February 04, 2009

Yepsen to lead Paul Simon Public Policy Institute

by Tom Woolf

David Yepsen
CARBONDALE, Ill. -- Veteran journalist David A. Yepsen covered every Iowa presidential caucus campaign since 1976, including Paul Simon’s 1988 bid for the Democratic nomination.

In his book about that campaign, “Winners and Losers,” Simon wrote, “Every four years, the chief political reporter for the Des Moines Register becomes the most important reporter in the nation. It is a position that could cause vanity and abuse. To his credit, David Yepsen handled this position with sensitivity and balance. And he worked hard.”

Yepsen now is poised to lead the institute founded by the late U.S. senator from Illinois.
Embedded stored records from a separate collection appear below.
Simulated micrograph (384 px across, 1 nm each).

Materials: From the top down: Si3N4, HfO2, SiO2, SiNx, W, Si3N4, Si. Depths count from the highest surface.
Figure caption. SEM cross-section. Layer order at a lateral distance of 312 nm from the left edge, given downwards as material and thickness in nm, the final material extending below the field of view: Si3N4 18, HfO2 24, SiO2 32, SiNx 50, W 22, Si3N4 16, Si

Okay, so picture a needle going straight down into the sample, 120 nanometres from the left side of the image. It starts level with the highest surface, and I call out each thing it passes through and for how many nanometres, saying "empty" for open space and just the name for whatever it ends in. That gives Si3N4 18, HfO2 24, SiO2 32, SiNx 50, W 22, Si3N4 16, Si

At a news conference today (Feb. 4), Southern Illinois University Carbondale officials introduced Yepsen as the new director of the Paul Simon Public Policy Institute. He replaces Mike Lawrence, who retired last November. Lawrence became director in October 2004 following Simon’s death in December 2003.

Matt Baughman has been serving as interim director. Yepsen will begin his new duties April 1.

Chancellor Samuel Goldman said that Yepsen’s extensive knowledge of public policy and experience in higher education will serve him well in his new role.

“He brings a firm commitment to public service, to contributing to the education of our students, and to upholding the vision that Paul Simon had when he founded this institute,” Goldman said.

Simon’s daughter, Sheila, who chairs the institute’s Board of Counselors, said, “I am thrilled David Yepsen has decided to join us. His national prominence and experience at Harvard will be real assets to the institute.”

A nationally recognized political analyst, Yepsen began his career with the Des Moines Register as the police and county government reporter in 1974. His tenure at the paper included six years as Iowa statehouse reporter, 11 years as chief political reporter and six years as political editor. He has been writing his political column, which appears three times a week, since 2000.

Yepsen has also been a commentator on Iowa politics and presidential caucus campaigns on NBC’s “Meet the Press,” CBS’ “Face the Nation, ABC’s “This Week,” National Public Radio, CNN, MSNBC and Fox News. He co-hosted the 2007 Iowa Presidential Debate on ABC-TV with George Stephanopoulos.

In 2008, Yepsen served as a fellow at the Institute of Politics, Harvard Kennedy School, where he led a study group of students examining the presidential nominating process. In 1989, he was a fellow at the Harvard Kennedy School’s Shorenstein Center on the Press, Politics and Public Policy.

A 1972 graduate of the University of Iowa, Yepsen earned a master’s degree in public administration in 1985 from Drake University.

Asked why he sought the institute position, Yepsen said, “Paul Simon’s legacy prompted me to apply. I am really interested in spending the rest of my life in public service, teaching and working with students and working in the public policy arena.

“I am a great admirer of his and I have been to the institute and the campus several times,” he added. “I like the University and the people here. Also, I grew up in a small town in Iowa that was not far different from much of Southern Illinois. When this position came open, I thought this could be a really good fit for me.”

He said the institute presents a “nice combination of academic work and public policy work,” noting it reminds him of the Harvard Kennedy School “in terms of bringing students, academicians and practitioners together to solve problems.”

Once on the job, Yepsen said he plans “to listen, talk to people and see what direction they think we ought to go. You lead by consensus.”

Two issues he hopes to explore are the needs of higher education, particularly students, and ethics in government.

“If you think of Paul, those are two things he was known for,” Yepsen said.